8th Workshop on Building and Using Comparable Corpora






Benjamin K. Tsou

City University of Hong Kong
The Chinese University of Hong Kong
Hong Kong University of Science and Technology


Augmented Comparable Corpora and Monitoring Corpus in Chinese: LIVAC and SKETCH search engine compared


The increasing availability of numerous corpora has significantly contributed to the understanding of words in terms of their underlying semantic structures and lexical networks (e.g. COBUILD, WordNet etc.). Through data mining and information retrieval, research in this area has vastly expanded our appreciation that what constitutes lexical knowledge goes beyond synonymy, hyponymy, metonymy, meronymy, grammatical and other collocations. Furthermore, they are fundamental to a universalistic conceptual base of ontologies and knowledge representation which are often enriched by deeper and newer analysis. In this context, each language foregrounds specific features or nodes within this knowledge base by usually non-uniform means.

At the same time, the arrival of the age of Big Data has attracted extensive studies on the actual and dynamic use of language as contextualized (ala. Jakobson 1960) within a given society, especially through the mass media. What are foregrounded in this medium tend to have graded cognitive saliency characterizing members of the common speech community, and such shared knowledge is usually at great variance with the thesaurus approach and show noticeable localized features. It is proposed here that the two kinds of knowledge (thesauric vs cognitive-cultural) complement each other in human cognition, and are integral to it.

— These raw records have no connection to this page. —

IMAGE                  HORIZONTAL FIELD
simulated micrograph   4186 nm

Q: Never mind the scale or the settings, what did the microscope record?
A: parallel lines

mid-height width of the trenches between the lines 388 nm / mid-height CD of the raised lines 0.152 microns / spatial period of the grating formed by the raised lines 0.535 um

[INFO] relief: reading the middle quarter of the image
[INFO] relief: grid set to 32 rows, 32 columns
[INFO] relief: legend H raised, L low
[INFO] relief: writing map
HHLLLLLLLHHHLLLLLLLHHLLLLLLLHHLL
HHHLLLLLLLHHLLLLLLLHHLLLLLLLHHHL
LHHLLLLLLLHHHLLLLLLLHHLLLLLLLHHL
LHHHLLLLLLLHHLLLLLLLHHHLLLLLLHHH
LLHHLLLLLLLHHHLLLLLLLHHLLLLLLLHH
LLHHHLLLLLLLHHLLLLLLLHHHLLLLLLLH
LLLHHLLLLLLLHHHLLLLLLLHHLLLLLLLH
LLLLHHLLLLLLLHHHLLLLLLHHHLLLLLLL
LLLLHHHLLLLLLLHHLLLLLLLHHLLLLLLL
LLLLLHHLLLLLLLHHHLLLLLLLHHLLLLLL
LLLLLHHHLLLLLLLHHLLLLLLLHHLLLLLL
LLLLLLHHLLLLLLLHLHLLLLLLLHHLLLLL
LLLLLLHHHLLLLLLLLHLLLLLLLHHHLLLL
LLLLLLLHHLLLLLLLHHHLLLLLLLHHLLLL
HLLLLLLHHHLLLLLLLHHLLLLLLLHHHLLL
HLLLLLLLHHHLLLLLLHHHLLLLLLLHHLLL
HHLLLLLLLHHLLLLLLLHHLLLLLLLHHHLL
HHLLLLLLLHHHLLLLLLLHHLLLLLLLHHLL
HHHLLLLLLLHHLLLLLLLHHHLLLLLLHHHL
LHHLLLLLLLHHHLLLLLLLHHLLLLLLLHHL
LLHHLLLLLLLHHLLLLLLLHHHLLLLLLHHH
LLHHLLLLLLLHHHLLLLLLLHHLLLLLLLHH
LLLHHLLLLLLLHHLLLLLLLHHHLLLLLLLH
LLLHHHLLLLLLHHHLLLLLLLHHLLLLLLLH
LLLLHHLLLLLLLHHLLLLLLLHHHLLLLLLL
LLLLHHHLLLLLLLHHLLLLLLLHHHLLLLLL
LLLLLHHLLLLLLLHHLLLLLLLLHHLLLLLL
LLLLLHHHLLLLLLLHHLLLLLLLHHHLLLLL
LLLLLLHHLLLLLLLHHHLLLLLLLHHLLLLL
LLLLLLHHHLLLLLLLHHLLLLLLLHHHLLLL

We draw on two large Chinese media databases Sketch (2.1 billion character tokens1 ) and LIVAC (550 million character tokens2 ) for illustration and discussion. The Sketch Engine in Chinese shows how apple is, as expected, primarily related to orange, peach, fruit, vegetable, food etc. At the same time three sub-corpora of LIVAC we draw on show that apple has a different set of saliency linkage with computer, iPhone, Jobs, roll out, share price, company etc. This linkage is related less to the universalistic semantic network for apple, than to the foregrounded awareness of apple as a cultural artifact in actual human social interaction and encoded as social knowledge (Park 1955, Longino 1990). We also show and examine how the salient information associated with apple varies across the three major Chinese speech communities: Beijing, Hong Kong and Taipei, reflecting social and societal differences, and regional developments, as well as variations over time. Similarly free-freedom in Chinese varies in associated saliency linkage in the three speech communities in interesting ways but also contrasts with the Sketch Engine results.

The above comparison in LIVAC is made possible by rigorous improvement to the common and simplistic approach to the cultivation and use of databases. The augmentation efforts included the rigorous cultivation of 3 comparable (sub-) corpora for Beijing, Hong Kong and Taipei through geographical (horizontal), chronological (vertical) and domain (topical) partitioning of what is often assumed to be a common linguistic database. This partitioning required well-reasoned pre-conceived criteria to ensure adequate equivalency in comparability in terms of size, period and depth of analysis.

To facilitate comparison we propose a Cognitive-cultural Salience Index (CSI) which draws on comparable corpus data (e.g. LIVAC) to provide comparison of the relative saliency of target words in the relevant corpus and presented as word clouds. The results are viewed in the light of the Sketch Engine output to explore how our appreciation of knowledge representation may be enhanced. It will also serve to echo the call to optimize our data collection efforts and to broaden our queries with data judiciously curated and cultivated.